Game Face
I’m in the schoolyard waiting for Ethan. It’s our Monday ritual. He gives me a wakeup call as he walks from his dad’s. I pull on yesterday’s clothes and meet up with him so I can bring Cindy the two blocks back home. Often, Ethan beats me there and I find our puppy in the arms of one of his classmates. It’s always a girl, cooing over Cindy while Ethan stands back, a practiced expression of boredom on his face.
Today, I’m early. While I wait, I watch Seth, from Ethan’s class, try unsuccessfully to engage in conversation with two other boys. Seth has cerebral palsy. Like me, only one side of his body is affected, but the tightening of his muscles is more severe, giving him a pronounced limp and rendering his left hand unusable. Also, his speech is difficult for all but the most practiced listener to understand.
Ricky and Dave attempt to grasp Seth’s words, but caught up in the excitement of a weekend’s worth of their own stories, they give up quickly and talk over him. A flash of disappointment darkens Seth’s features before he manages to look interested in the movie Dave’s describing, complete with accents and sound effects.

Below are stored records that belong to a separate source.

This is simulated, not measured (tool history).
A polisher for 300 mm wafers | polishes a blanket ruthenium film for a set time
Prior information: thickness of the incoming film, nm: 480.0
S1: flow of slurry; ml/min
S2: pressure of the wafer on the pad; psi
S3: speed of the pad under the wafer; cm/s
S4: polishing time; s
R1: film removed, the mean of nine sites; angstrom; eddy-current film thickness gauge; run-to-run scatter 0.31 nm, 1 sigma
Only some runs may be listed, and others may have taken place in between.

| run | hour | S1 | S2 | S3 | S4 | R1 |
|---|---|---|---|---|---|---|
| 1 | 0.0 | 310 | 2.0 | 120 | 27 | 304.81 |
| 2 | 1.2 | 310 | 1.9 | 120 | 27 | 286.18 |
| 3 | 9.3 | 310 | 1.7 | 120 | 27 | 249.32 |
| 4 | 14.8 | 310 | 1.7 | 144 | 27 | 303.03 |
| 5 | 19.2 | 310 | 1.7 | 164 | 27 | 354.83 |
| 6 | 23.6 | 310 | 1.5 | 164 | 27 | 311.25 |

I’m tempted to go over and talk to Seth myself. But as someone’s middle-aged mom, I’d only worsen his status if I offer him anything more than a perfunctory nod.
Finally, Ethan arrives, blond hair falling artfully into his blue eyes. A group of girls rush over to pet Cindy as he passes me her leash.
“Have a good day, hon.”
He gives me a perfunctory nod of his own.
Throughout the day, I find myself thinking about Seth and the double whammy of dealing with both adolescence and disability. I know Seth has it harder than I did at his age. My CP is mild enough that I grew up thinking of it as a secret, one the fashions of the 1970s helped me keep. Bell bottom pants hid my uneven calves. Wedge heels smoothed my gait.
My friends rarely mentioned my disability and I can count on one hand the times someone made fun of me. Still, each of those few instances stung terribly. In seventh grade, a boy named Rob mimicked the way my hand wilted at the wrist. Seeing that image of myself through his eyes made me flush with shame.
Ethan’s told me that two kids at school were each given a day’s suspension for calling Seth stupid. I have mixed feelings about that. I’m glad his teachers have made a point of looking out for him. At the same time, I’m concerned about the effects of their protectiveness on his already precarious social life. It also raises larger questions. Should Seth receive special attention simply because he has special needs?
I’m still pondering all this when Ethan bursts in the door. He takes out a pack of Oreos and pours himself some milk, all the while describing the fun of sneaker-skating on patches of ice at recess.
“The younger grades had to stay in because it’s so slippery.” He dunks a cookie in his glass. “We practically had the park to ourselves.”
“What did Seth do while the rest of you slid around on the ice?”
Ethan shrugs. “He just hung out with us.”
It heartens me that he’s nonchalant about Seth. Disability is so integrated into Ethan’s life it’s barely on his radar. Still, I ache for Seth, remembering how it felt when friends played games that were too physical for me. Just as Seth did this morning, my younger self rallied and tried to appear interested, offering up my own version of a game face.
Finished with his snack, Ethan cuddles on the couch with Cindy. “You’re the best puppy in the world,” he says sweetly.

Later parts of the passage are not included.